Daniel Lyons

Toward an activity-based definition of minimum broadband speed

[Commentary] Broadband speed has become a key metric for internet policy. Outgoing Federal Communications Commission Chairman Tom Wheeler has repeatedly emphasized that 25 megabits per second (Mbps) download speed should be “table stakes” for a 21st century network. Others have pushed for higher speeds. Susan Crawford, for example, has called for a nationwide gigabit network. But when pressed, advocates typically offer little to justify these benchmarks beyond a generic appeal to the truism that “more is better.”

Given the role that such benchmarks play in telecommunications policy, the incoming administration should consider establishing a robust, objective, activity-based definition of minimum broadband speed.

[Daniel Lyons an associate professor at Boston College Law School]

Proposed telecom arbitration ban is bad law and bad policy

[Commentary] During the internet service provider privacy proceeding, Federal Communications Commission (FCC) Commissioner Mignon Clyburn teamed up with Sen Al Franken (D-MN) to call for a ban on arbitration clauses in consumer telecommunications contracts. They argued that such clauses “effectively lock[] the courthouse door” on customers and allow companies to evade responsibility for misbehavior. The proposed ban did not make it into the final privacy order, though FCC Chairman Tom Wheeler promised to open a new rulemaking proceeding on the issue in February.
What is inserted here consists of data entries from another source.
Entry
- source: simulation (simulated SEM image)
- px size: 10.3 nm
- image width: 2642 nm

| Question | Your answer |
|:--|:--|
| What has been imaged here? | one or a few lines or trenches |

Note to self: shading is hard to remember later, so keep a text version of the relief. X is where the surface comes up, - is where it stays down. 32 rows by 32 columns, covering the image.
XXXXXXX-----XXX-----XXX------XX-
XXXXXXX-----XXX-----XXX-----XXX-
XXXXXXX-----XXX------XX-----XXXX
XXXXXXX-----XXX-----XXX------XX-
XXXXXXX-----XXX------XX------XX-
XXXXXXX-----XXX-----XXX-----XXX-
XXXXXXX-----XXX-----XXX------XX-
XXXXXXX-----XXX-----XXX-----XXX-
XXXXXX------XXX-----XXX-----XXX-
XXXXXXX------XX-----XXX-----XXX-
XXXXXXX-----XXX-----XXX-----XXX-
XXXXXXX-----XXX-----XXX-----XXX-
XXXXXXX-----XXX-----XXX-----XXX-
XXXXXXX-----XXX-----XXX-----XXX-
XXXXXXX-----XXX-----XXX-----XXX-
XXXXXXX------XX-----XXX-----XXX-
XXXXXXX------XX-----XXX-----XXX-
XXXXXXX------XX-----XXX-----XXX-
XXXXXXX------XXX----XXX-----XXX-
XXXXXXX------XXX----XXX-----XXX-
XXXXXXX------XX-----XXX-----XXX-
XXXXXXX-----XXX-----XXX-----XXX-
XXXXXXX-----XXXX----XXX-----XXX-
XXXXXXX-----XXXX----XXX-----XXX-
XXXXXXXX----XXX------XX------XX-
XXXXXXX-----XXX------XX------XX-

Thankfully, the November election likely makes this threat moot. But because the issue is unlikely to go away, it is worth exploring why this proposed ban is both bad law and bad policy. That’s the subject of my most recent Perspectives article, published earlier in Dec by the Free State Foundation.

DirecTV Now and the future of broadband innovation

[Commentary] Traditional cable is a declining industry: Nielsen estimates the number of households subscribing to pay television fell by 1.7 million last year alone, driven by increased competition for new Internet-based video alternatives such as Netflix. AT&T is trying to deliver its product in new ways to meet the needs of those dissatisfied with the traditional cable model—including by making its product available on wireless devices as well as televisions. Zero-rating makes DirecTV Now even more attractive for AT&T wireless subscribers—and may help the company in the highly competitive wireless market as well.

[Daniel Lyons is an associate professor at Boston College Law School]

Rethinking universal service: How the next administration can narrow the digital divide

[Commentary] Though tech policy was not a significant focus for the Trump campaign, one aspect should be vitally important to the new administration: expanding broadband access.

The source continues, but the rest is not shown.